Agents specialising in the trading of entitlements report business largely continuing as usual with leasing still dominating transactions. Some agents have recorded a significant increase in the number of entitlements changing hands by way of sales, but this is occurring from a low base and as such, the level of transactions remains low relative to the number of entitlements being leased.
The willingness of some entitlement owners to sell entitlements without land and forego the proposed amnesty being introduced for 2023 and 2024, where the current clawback rule of 20% on entitlements sold without land will be removed, is on the face of it puzzling.
Agents, however, explain that such farmers are willing to take their chances now and envisage that the loss due to 20% clawback may be less than if they hold out until next year and sell their entitlements under the new CAP regime.
This especially applies to farmers with higher value entitlements, with these suffering more due to convergence, eco schemes and the Complementary Redistributive Income Support for Sustainability (CRISS).
The fact that there is a full year’s payment potential in 2022 is improving the attractiveness of these somewhat.
CAP strategic plan
Ireland’s plan is to implement 85% convergence over the duration of the CAP programme. This means all entitlement values will reach a minimum value of at least 85% of the planned average unit amount i.e 85% of €158.68 by 2026 (€134.88).
There will be a static category between 90% and 100%, while entitlement values above the average will be reduced annually to fund an increase in lower value entitlements.
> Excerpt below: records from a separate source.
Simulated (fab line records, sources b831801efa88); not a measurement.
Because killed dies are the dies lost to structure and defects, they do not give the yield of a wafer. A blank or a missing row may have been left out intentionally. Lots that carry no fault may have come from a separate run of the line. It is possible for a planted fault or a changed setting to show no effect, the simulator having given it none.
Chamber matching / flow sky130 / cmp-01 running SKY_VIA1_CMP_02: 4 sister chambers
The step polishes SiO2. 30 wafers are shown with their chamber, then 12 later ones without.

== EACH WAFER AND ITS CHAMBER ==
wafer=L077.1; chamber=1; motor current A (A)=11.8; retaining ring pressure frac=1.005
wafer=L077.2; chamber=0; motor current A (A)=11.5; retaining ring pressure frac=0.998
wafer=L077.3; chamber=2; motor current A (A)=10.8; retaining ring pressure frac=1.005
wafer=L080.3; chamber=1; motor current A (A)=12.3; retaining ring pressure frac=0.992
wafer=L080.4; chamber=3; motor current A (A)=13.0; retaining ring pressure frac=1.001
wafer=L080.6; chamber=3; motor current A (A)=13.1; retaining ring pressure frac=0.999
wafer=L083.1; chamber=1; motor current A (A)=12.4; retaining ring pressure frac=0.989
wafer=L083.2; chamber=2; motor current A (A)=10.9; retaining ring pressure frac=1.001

As can be readily seen in the tables below, high value entitlements will be hit hard and farmers purchasing entitlements are said to favour lower-value entitlements to decrease the level by which the value of the entitlement will fall from 2023 to 2027.
Under eco schemes, 25% of direct payments will be allocated to funding the eco scheme budget in the next CAP. The cuts to higher value entitlements, as demonstrated in the tables, will be significantly higher.
Also, applicants can avail of eco schemes without requiring an entitlement to activate the payment i.e naked hectares will be eligible for an eco scheme payment, meaning that the eco scheme component that is extracted could be lost in the value of entitlements sold or leased.
The proposals for the CRISS include 10% of all direct payments being allocated to this fund. The proposed payment, known commonly as front loading, will be €43.14 paid on a maximum of 30ha.
This too could influence demand for entitlements, with farmers who are already receiving payment on 30 entitlements not in a position to draw down a CRISS payment from additional entitlements leased in or purchased.
The Department of Agriculture’s recently released CAP calculator is a valuable tool for anybody trading entitlements, as it shows exactly how entitlement values will change.
It is also a useful tool for any farmer to see how the value of their entitlements and overall payment will change.
The calculations in the tables below are based on one entitlement and one hectare used to activate it, but the calculator will also take account of changes due to the 30ha payment limit in CRISS and show the full effect of this on your payment.
Stocking rate calculator
There is also a stocking rate calculator present on the platform with the CAP calculator. It is important to note that this calculator is based on new livestock unit values which will be introduced in 2023.
It will be used for the Areas of Natural Constraint scheme in 2023 and also for calculating the stocking rate for eco schemes in a number of measures, along with the active farmer status.
The stocking rate for scheme compliance in 2023 will be based on 2022 figures, while it will also allow farmers to look ahead and check if their current farming activity would signify active farmer status.